By Oliver Lyttelton | www.oliverlyttelton.com July 27, 2012 at 2:59PM
Although born in Hertfordshire, and raised in Salford (next to Manchester), Mike Leigh has, over the past forty-odd years, become the definitive London filmmaker -- what Woody Allen is to New York, or Fellini to Rome. As such, we could have filled this entire list with his films, from "Meantime" to his most recent feature "Another Year" (and indeed, he was picked, alongside Lynne Ramsay and Asif Kapadia, among others, to direct one of four Olympic short films -- U.K. viewers can watch his entry, "A Running Jump," here). But if we had to pick just one, it would be one of his less rose-tinted looks at the city, in the shape of 1993's "Naked." The protagonist, like Leigh, is a displaced Mancunian, in this case Johnny (an astonishing performance from David Thewlis), who escapes from the North after what appears to be a rape to stay with a former girlfriend (Lesley Sharp). Smart as a whip, but nihilistic, nasty and self destructive, he wanders the streets of London espousing his views to anyone who'll listen. If "The Long Good Friday" marked the start of the Thatcher era, "Naked" marks the end, and Thewlis, as the representative of the underclass, is balanced by Greg Cruttwell, as Sharp's psychotic yuppie landlord, a true child of Thatcher. We always find Leigh's gentle comedies of manners to be most effective when they have real edge to them, whether the skinheads of "Meantime," the back-street abortions of "Vera Drake" or even Eddie Marsan's short-fuse cab driver in "Happy-Go-Lucky," and "Naked" is by some distance his darkest and most brutal worldview, particularly in its depiction of the alienating streets of the big city, even if there's a strange dignity and pathos to Johnny's rantings (again, a testimony to Thewlis' performance as much as anything else). It's not a tourist's-eye-view of London as such, but one that still rings true nearly twenty years on.
Tourist Trail: Louise's flat is located on Shacklewell Lane in Dalston, East London, which has changed a good deal since the film shot; once principally home to the Turkish community of London, it's become a sanctuary for artists and hipsters priced out of nearby Shoreditch. Mangal Ocakbasi has the best Turkish food we've ever had, and for the archetypal Dalston night out, head to Efes Snooker Club, where you can drink cheep beer cans, play pool and listen to terrible R&B until the wee hours. The Rio is one of the best independent cinemas in London too, particularly their Sunday double bills.
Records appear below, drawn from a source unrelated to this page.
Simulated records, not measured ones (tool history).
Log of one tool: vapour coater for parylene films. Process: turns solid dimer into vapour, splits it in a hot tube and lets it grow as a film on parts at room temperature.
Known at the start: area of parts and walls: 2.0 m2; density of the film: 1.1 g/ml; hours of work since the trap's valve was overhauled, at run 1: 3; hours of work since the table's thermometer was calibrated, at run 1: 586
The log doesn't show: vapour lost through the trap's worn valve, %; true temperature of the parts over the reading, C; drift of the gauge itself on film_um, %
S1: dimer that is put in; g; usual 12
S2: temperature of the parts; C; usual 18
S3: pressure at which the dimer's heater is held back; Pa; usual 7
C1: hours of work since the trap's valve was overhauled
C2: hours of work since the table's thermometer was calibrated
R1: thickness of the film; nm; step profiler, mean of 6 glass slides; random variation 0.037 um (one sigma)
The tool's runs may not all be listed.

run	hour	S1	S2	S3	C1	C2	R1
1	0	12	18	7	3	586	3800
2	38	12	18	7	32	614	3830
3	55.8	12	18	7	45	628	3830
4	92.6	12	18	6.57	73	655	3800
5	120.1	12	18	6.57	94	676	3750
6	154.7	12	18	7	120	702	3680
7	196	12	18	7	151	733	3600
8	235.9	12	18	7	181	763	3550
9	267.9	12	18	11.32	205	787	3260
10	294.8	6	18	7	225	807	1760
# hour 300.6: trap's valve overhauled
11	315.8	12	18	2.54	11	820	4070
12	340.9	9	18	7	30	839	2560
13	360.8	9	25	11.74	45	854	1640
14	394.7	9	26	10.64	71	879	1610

"Dirty Pretty Things" (2002)
London, like all the great cities of the world, is a melting pot of different nationalities and cultures, and few films capture the reality of the immigrant experience in London better than Stephen Frears' "Dirty Pretty Things," which stands a decade on as one of the very best films from the chameleonic British director, and a fine portrait of the city in the 21st century. The film stars Chiwetel Ejiofor, in a breakout role, as Okwe, an illegal immigrant from Nigeria, who, despite having been a doctor at home, has to work both as a cab driver and at the front desk of a seedy hotel to make ends meet. He strikes up a friendship, which could be something more, with a new Turkish immigrant, Senay (Audrey Tautou, in a post-"Amelie" part that let her show her impressive range), but their problems are accelerated when Okwe finds a human heart in a toilet; surplus, as it turns out, from an illegal organs trade run by the hotel's manager, Juan (a chilling Sergi Lopez, of "With A Friend Like Harry" and "Pan's Labyrinth"). The script, like writer Steven Knight's other London-set tale "Eastern Promises," suffers from being a little too neat and conventional in its adherence to the thriller template in places, but it's also entirely refreshing in its view of an underbelly of London life that many inhabitants would rather ignore. It also features Frears at the top of this game, and a string of terrific performances, from Okwe's noble, but flawed, hero and Lopez's chilling villain to less prominent characters like prostitute Juliette (Sophie Okonedo) and mortuary worker Guo Yi (Benedict Wong). As Ejiofor's star continues to rise, it's certainly worth having a look if you missed it the first time around.
Tourist Trail: Okwe and Senay's flat is located in Dalston, and the sweatshop where she finds work is down in Greenwich, but the film's most prominent location, the fictional Baltic Hotel, shot its exteriors at 4 Whitehall Court, near Charing Cross station.
"Attack The Block" (2011)
And to close off, a film that's very recent, but one that in many ways owes a debt to much of the great cinema of London. The ragtag bunch of teen criminals and their own perma-stoned Fagin (Nick Frost) might have a little more edge than The Artful Dodger and co, but still owe a good deal to "Oliver Twist," while the way in which they come together with middle-class nurse Sam (Jodie Whittaker) and posh boy Brewis (Luke Treadaway) to battle an alien invasion is reminiscent of the pull-together Blitz spirit of something like "Passport To Pimlico." And the way that the tone marries social realism with horror-comedy certainly owes a debt to "An American Werewolf In London." The film's message -- that we should stop demonizing our youth, even in their indiscretions -- gained added relevance in last summer's riots, but that aside, it's still a raucously entertaining film that deservedly made director Joe Cornish one of the most hotly sought-after filmmakers around, and that fact makes us think that, as the years go on, its place among the other films here will be cemented more and more.
Tourist Trail: The film shot all over Joe Cornish's old stomping ground of South London, with locations in Brixton and Peckham, among others, while the opening sequence was filmed by Oval tube station. For us, the most memorable location is the expansive Heygate Estate, where much of the bike chase was filmed. But that's possibly because we used to live next door to it. The estate, which also served as a location for films like "Harry Brown" and Clint Eastwood's "Hereafter," is in the process of being demolished, so hurry along if you want to see it. The area, Elephant & Castle, was also the birthplace of Charlie Chaplin and Michael Caine, so it's steeped in film history as it is.